No joy, unfortunately! Have you contacted the people who visited the trees in Logan? I'd try germinating some Logan seeds. I'm also wondering if it would be a decent plan to get a ommercial tree and graft some branches from the Logan trees onto it, if somebody local knew how to do that and was willing to help us?
3 years ago
I haven't noticed many changes in my area, but the sunflowers are a true weed on our property (interestingly, they do NOT show up outside the boundaries of our yard, even in the open foothill lands behind us though they're native here - life just seems to want to hang around in our yard as opposed to everywhere else nearby). The sunflowers draw in everything from sparrows and goldfinches to the wild turkey flock that now roams our property every afternoon. We're fortunate to have a family of hawks and a family of peregrine falcons who nest in the forested pasture next door, although I do occasionally lose one or another of my chickens to them (grrr....) Crows are plenty common, house sparrows and mourning doves are both in good supply and the magpies come and go. I plant various shrubs for the hummingbirds and we seem to have several take up residence here every year. We and our neighbor to the west have plenty of insect habitat in our pastures and I see every type of bee, fly, wasp and beetle feeding on our sunflowers. I also let our brssicas go to flower every spring and those attract bugs by the bushel. I haven't noticed a decline in birds around here, but maybe that's because I've planted a buffet for them plus we have plenty of mice and gophers all over the place to feed the predatory birds.
3 years ago
Nature really doesn’t like to cooperate with your plans. My revelation today is that the invasive grass and weeds, gophers, hungry deer, weather and other natural things that get in your way and waste massive amounts of time and energy don’t care that you’re trying to do things right. Nature is just a free-for-all of everybody battling for survival, and the toughest things merrily reproduce and do their things while ruining all the nice stuff you’ve planted.

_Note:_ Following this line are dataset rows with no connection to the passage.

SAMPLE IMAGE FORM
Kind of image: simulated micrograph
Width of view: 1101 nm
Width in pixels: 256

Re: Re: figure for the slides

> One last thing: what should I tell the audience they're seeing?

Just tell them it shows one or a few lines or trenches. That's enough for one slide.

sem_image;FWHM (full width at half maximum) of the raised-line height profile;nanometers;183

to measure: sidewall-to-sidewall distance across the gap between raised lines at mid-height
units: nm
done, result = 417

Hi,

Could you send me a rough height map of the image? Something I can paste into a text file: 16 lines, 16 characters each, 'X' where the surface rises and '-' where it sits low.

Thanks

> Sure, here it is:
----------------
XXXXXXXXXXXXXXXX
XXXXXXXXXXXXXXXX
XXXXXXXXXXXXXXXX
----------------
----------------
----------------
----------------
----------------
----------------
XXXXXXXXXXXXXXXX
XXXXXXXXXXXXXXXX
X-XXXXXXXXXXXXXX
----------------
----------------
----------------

Also, there’s a reason permacultures almost universally look like shit. Because nature is messy, and unless you have a LOT of time, money and help, or you start off with a neatly groomed yard in a suburb with no invasive weeds or “critters” anywhere in the area and create your garden by taking out one small piece of turf at a time. Oh, and it helps tremendously if you live in a place with good soil, regular rain, sunlight that’s not too harsh and at least several useful and edible native species that would love to grow in your soil and climate. You can use those as an easy foundation for your planting while you fill in with things that are more difficult to grow. Otherwise, everything is tough to grow, which is why you so rarely hear about successful permaculture in areas like where I live (north edge of the Great Basin), where there has never been year-round human habitation. There’s almost nothing useful or edible that grows her naturally.
I’ve been at this for four long years, and ready to throw in the towel. Unless you have an entire village of people or army of groundskeepers like Martha Stewart, you’re likely to end up with something that looks and functions really half-assed. Somehow the perma gurus get huge native trees to grow from tiny seedlings in the desert with nothing more than a couple of applications of cow poop and watering once a week. Entire ecosystems are miraculously rejuvenated from dead hillsides with nothing but some free seedlings, saved seed, a bit of manure, some rocks and a bit of elbow grease. I have yet to see any permaculturists discuss what to do when the weeds and non-native grasses, destructive rodents and other pests invade, when the soil is too crappy and sandy to grow anything useful unless it’s amended year after year after year with fantastic quantities of compost, or when veggies bolt and go to seed too quickly to be eaten but scatter all over and come up everywhere in subsequent years. Apparently these are problems unique to me as nobody else ever seems to mention themI’m trying to create a compromise between an overgrown, out-of-control foraging free-for-all that most permacultures are, and something nice enough that you can feel proud when the gardening club comes over. I’m seeing that it takes a LONG time and a LOT more work than one person can do, at least when starting from scratch.My advice? Plant a conventional lawn, and remove it piece by piece as you install your perma plants. Keep your design really simple and focus on small areas each season. Also, think carefully about placement of things (like, I got a piece of equipment INTO this space, but can I get it OUT again when it needs repair? I’ve read a lot of permit blogs and watched a lot of backyard permaculture videos and the design mistakes many people make leave me cringing (like, planting a jujube tree near the foundation of a home 😖). So, there’s a LOT of bad advice out there! Good luck with your pursuits, though, and just know that when you hear people bragging about how fantastic and cheap and easy their perma came together, “other people’s results may not be the same as performance for YOU”!
3 years ago
I've had a similar experience - here in Boise, tried to grow Pistachios from fresh seed twice, and failed twice. Mail ordered for cuttings, tried them twice, they died twice. I need properly rooted seedlings. OGW had Uzbecks, but lost their supplier over a year ago and they're not sure if they'll ever get them back. Nobody else that I know of - and believe me, I've searched - sells real, heirloom P's. Just standard, meh, commercial varieties bred to be pampered in Cali orchards. I think they'll grow well in our very sandy soil on a hot, minimally irrigated south slope here in Boise, is I can find them! If the orghard in Utah is anbandoned, would anybody be willing to take and root cuttings from there for sale to the permies community?